They learn from me, but mostly they learn from each other.
Each year, an older cohort takes the newer students under their wing. They train them. They model how to talk with families and how to respond when someone asks a hard question.
Every year, we welcome a few new students to the team, and every year I am reminded how thoughtful, capable, and genuinely good they are.
They are smart. They care. And they have ideas—really good ones.
They’ve taken my original concept and built on it. They’ve made it better. They see things I don’t. They suggest changes. They bring creativity and energy.
I push them out of their comfort zones.–or so I am told. I make them give presentations before they feel ready. I ask them to have conversations they’re not sure they can handle. And they realize they are capable of more than they thought.
We don’t have the funding for a large professional staff at the Dementia Simulation House. We rely mostly on undergraduate students, with a few graduate students mixed in.
If you donate to the Dementia Simulation House and our programs, your donation might/can be used to support our students with compensation for internships and hours.
Our students have to learn quickly how to work with the community, how to be flexible, and how to improvise when things don’t go as planned (and that happens A LOT).

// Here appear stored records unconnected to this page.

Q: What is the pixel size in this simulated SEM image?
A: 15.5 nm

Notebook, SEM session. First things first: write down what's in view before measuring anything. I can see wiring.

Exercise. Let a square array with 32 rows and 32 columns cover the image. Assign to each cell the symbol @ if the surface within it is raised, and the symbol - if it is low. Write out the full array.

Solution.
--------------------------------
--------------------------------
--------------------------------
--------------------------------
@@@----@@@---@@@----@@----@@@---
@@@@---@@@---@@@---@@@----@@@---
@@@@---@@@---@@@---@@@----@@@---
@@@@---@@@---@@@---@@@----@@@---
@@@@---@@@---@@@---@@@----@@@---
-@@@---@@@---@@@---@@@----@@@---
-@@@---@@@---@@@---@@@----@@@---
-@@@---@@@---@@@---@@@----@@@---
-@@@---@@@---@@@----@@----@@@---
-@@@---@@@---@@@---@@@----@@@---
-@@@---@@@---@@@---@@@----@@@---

Yes, they learn about dementia. But more importantly, they learn tools to educate and support people. And they know that even with these tools, they will sometimes fail–just like I do. That’s part of it.
Knowing that when I eventually step back, there will be people out in the world doing this work in different fields and in different ways makes me happy.
There are days I don’t know if what I do matters. There are a lot of those days lately.
And our students are what motivate me to keep going.